# Cheap cage??



## PrincessRat (Aug 22, 2012)

I have been keeping my degus in my rats' old baby cage since I found it behind a bunch of stuff out in our big storage shed. But it is much too small for them to stay I forever and also it has a plastic base and they are already chewing at it and going to destroy it. So I'm looking for a nice wire cage that would be good for them to live in permanently but I have about $10 right now and I don't have ways to get money so it will be really hard to find a cage I can afford for them.
I live in Douglas County, Oregon so if by chance anyone is near or knows anyone near who has a good cage for two female degus that would be very helpful!
Or if anyone knows of where I might find a good used cage online or anything?
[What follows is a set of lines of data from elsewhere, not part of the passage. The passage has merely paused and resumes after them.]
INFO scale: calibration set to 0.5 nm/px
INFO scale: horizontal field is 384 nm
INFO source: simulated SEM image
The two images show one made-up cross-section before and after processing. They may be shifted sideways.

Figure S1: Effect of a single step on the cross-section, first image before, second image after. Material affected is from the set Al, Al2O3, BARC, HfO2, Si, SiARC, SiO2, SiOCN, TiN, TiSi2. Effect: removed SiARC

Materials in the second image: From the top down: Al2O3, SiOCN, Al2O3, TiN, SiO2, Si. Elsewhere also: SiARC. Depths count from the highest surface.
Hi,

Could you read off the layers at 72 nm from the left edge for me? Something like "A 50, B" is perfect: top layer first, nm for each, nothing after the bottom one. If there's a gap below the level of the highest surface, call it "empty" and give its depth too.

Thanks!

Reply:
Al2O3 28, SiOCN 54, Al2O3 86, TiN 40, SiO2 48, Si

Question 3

Also I need to get some of the deep bass pans for my CN for my rats because they have chewed a huge hold in the flat pan it comes with and have gone out of control with shredding up the fleece so I'm going to have to go back to an aspen or paper bedding and need the deep pan but I can't afford one so I don't know if I could find one for cheaper anywhere?

Thanks!!


Sent from my iPhone using Petguide.com Free App


----------



## LightningWolf (Jun 8, 2012)

Not sure about a $10 cage. I would see if you can get some more money and build them a cage using Cage wire and either wood or PVC pipe

For the base pans, just buy some Coroplast. you can get it at a local sign shop for cheap.


----------



## PrincessRat (Aug 22, 2012)

I don't want wood because they will chew it up, is there anything I could cover the wood with that they couldn't chew?
And can the rats chew through cloroplast? I need something they won't be able to chew up.

Thanks for the help!


Sent from my iPhone using Petguide.com Free App


----------



## LightningWolf (Jun 8, 2012)

Not sure what you can cover it to make it not edible honestly. that's why I also mentioned PVC pipe, granite it's used mostly for sugar gliders but can work for other animals I guess. If you had more money you could see if maybe in your area a welder could make you a cage.

Rats Can chew through it (then again rats have enough bite pressure to chew through concrete) but most rats don't chew on it. Something about the texture I guess, it's plastic cardboard basically, and once again, few rats chew on it at all.


----------



## PrincessRat (Aug 22, 2012)

Okay thank you. Well I was looking online and saw a bunch of homemade degu cages made of wood but I read they need metal cages so they can't chew through it..so I'm confused?
But I will see about the cloroplast, do you know how much it usually costs, and where I could get it at?

Thanks again!!!


Sent from my iPhone using Petguide.com Free App


----------



## PrincessRat (Aug 22, 2012)

Well would I be able to make a suitable base out of coroplast for the degus too? Would they destroy it? Because if I can get a cheap base for a cage, I think my dad has enough leftover wire from building my rabbit hutch and he could make the rest of the cage.
I can't find a single cage in my area that isn't a plastic base cage and my degus are crazy chewers. They have Bitterapple for ferrets and I know it doesn't work for my rats because they liked the taste but if I got some would it maybe work for the degus if I sprayed in on the plastic? I don't know..



Sent from my iPhone using Petguide.com Free App


----------



## LightningWolf (Jun 8, 2012)

Look at your local sign shops. Some will sell it for $11 for 4 by 8, others $25 (If you tell them it's for a cage they might go lower or give you a discount sometimes).

Not sure with the Degus. you can try, but you might need to layer it. Coroplast is thin, I mean rat's won't chew on it normally but not sure about Degus.


----------



## PrincessRat (Aug 22, 2012)

Alright thanks! I looked online and found a few things about people making C&C cages for degus so maybe it will work? Since its cheap I think it might be worth a try and if they do chew on it hopefully it would last until I can't get enough money to buy/make them a better cage? 


Sent from my iPhone using Petguide.com Free App


----------



## Jewely-Cat (Nov 11, 2012)

Maybe you could try cleaning people's houses for money?? It's what I do, and I earn money fast! I can earn 100$ in two days


----------